Roughnecks work on an oil rig in this early 1980s photo from the Casper Star-Tribune archives. Casper built its North Platte sewer line in 1980 anticipating the boom would continue and the city would see ongoing growth. That didn’t pan out, and now the pipe is dangerously under-capacity.

Everyone uses the toilet. And in the 1970s, Casper was expecting a lot more toilets.

Casper was booming as an Arab oil embargo drove up domestic prices. The city grew roughly 20 percent between 1970 and 1980.

The city built a new sewer pipeline in 1980, expecting the population to continue skyrocketing.

“It’s the main line and quite a large line,” explained City Manager V.H. McDonald.

But Casper had only 51,000 residents at the time, and when the nine-mile North Platte Sanitary Sewer opened in 1983, the Oil City’s population was slowly starting to deflate. Just three years later oil prices had fallen by more than half from the start of the decade.

Simply put, there were fewer people left to fill up the city’s new sewer pipe transporting wastewater from west Casper to the water treatment plant.

That posed a problem.

With less water being treated and sent through the pipe, the sewage took longer to flush through the system. The longer it stayed in the pipe, the more hydrogen sulfide built up.

Hydrogen sulfide naturally occurs in both crude petroleum and the human gut. For Casper, as crude petroleum production tapered off, it was the chemical’s production in the guts of residents that became an issue.

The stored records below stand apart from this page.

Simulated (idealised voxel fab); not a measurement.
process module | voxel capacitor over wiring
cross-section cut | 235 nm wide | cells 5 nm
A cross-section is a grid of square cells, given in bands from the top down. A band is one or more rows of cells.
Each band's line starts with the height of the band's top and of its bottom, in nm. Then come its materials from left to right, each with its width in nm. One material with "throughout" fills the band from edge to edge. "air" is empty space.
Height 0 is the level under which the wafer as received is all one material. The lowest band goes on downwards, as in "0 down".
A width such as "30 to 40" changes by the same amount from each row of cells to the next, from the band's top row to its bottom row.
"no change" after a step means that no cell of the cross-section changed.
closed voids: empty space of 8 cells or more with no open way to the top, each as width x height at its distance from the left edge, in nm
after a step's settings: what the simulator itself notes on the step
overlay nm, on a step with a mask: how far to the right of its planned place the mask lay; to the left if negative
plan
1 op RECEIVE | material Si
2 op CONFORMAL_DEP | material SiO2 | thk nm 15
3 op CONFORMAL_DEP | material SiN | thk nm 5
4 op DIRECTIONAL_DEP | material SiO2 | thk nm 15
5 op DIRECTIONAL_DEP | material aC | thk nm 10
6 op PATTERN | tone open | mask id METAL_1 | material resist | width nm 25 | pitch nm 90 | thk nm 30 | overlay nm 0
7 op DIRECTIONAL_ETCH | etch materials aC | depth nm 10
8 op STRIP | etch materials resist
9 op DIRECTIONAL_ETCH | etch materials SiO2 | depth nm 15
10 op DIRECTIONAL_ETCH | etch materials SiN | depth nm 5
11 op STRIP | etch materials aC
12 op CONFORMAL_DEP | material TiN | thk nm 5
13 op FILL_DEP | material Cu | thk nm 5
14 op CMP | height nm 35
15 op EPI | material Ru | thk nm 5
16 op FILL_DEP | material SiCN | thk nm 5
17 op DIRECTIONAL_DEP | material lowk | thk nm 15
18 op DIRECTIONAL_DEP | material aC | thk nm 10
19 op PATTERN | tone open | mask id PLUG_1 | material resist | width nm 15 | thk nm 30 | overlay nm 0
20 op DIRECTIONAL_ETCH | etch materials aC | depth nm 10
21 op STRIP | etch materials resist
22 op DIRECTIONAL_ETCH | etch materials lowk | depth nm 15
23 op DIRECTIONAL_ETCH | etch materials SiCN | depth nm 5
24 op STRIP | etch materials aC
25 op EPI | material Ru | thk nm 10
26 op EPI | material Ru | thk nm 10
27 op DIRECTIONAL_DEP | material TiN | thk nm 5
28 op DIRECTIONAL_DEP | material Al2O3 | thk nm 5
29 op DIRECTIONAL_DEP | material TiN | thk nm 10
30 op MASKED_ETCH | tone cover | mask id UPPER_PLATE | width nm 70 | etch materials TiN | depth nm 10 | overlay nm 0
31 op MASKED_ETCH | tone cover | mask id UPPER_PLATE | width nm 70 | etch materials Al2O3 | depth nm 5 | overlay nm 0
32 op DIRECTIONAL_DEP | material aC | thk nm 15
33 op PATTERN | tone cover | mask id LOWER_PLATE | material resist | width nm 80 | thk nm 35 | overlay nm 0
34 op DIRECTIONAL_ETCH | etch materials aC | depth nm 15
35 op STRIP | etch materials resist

The chemical is a colorless, poisonous gas that smells like rotten eggs and, most problematic for Casper’s sewage system, causes concrete pipes to corrode.

Given that Casper’s population didn’t even break 50,000 again until the new millennium, the North Platte pipe has remained below capacity for over 30 years.

“There’s not enough flow in that pipe,” said Casper public utilities manager Bruce Martin. “The longer that (sewage) is in there, the more likely it is to create hydrogen sulfide.”

Since the late 1980s, the city has flushed clean groundwater into the pipe during summer months, when warmer water helps dissipate the corrosive chemical, Martin said.

For a period in the early 1990s, the city pumped lye into the water, which lowered its acidity and helped with the corrosion problem. But like other acids, lye can cause severe chemical burns, and Martin said its use was discontinued out of safety concerns.

After an assessment of the pipe was conducted four years ago, the city began to realize the urgency of solving the corrosion problem, Martin said.

Last year, the city enlisted local contractor CH2M Hill to build a new facility attached to the pipe that will dispense iron chloride to address the corrosion.

But the facility was engineered to higher standards than necessary, and public services director Andrew Beamer was back before Casper City Council in early December to amend the plans.

“(This is about whether) we’re building a little brick house or a shed to store the equipment,” mayor Daniel Sandoval offered.

Scaling down the plans to build the shed rather than the house will cost roughly $33,500 more in engineering costs but save $100,000 to $150,000 in construction costs, Beamer said.

The total cost of the project is $162,800.

Beamer said building the facility was the most affordable way to take care of the corrosion.

“If we didn’t put this treatment system in place, we would have to be replacing, over time, portions of the sewer,” Beamer said.

Sandoval pointed out that there was a low-tech solution to the hydrogen sulfide problem.

“There were discussions of just venting it,” Sandoval said. “How would you like that smelling up your neighborhood?”

The change to the corrosion prevention facility was unanimously approved. Council member Kenyne Humphrey said the new plan showed city government at its best.

“This is focused on city services, but it’s not sexy,” Humphrey said. “This is what we’re doing. This is what doesn’t make it to the paper.”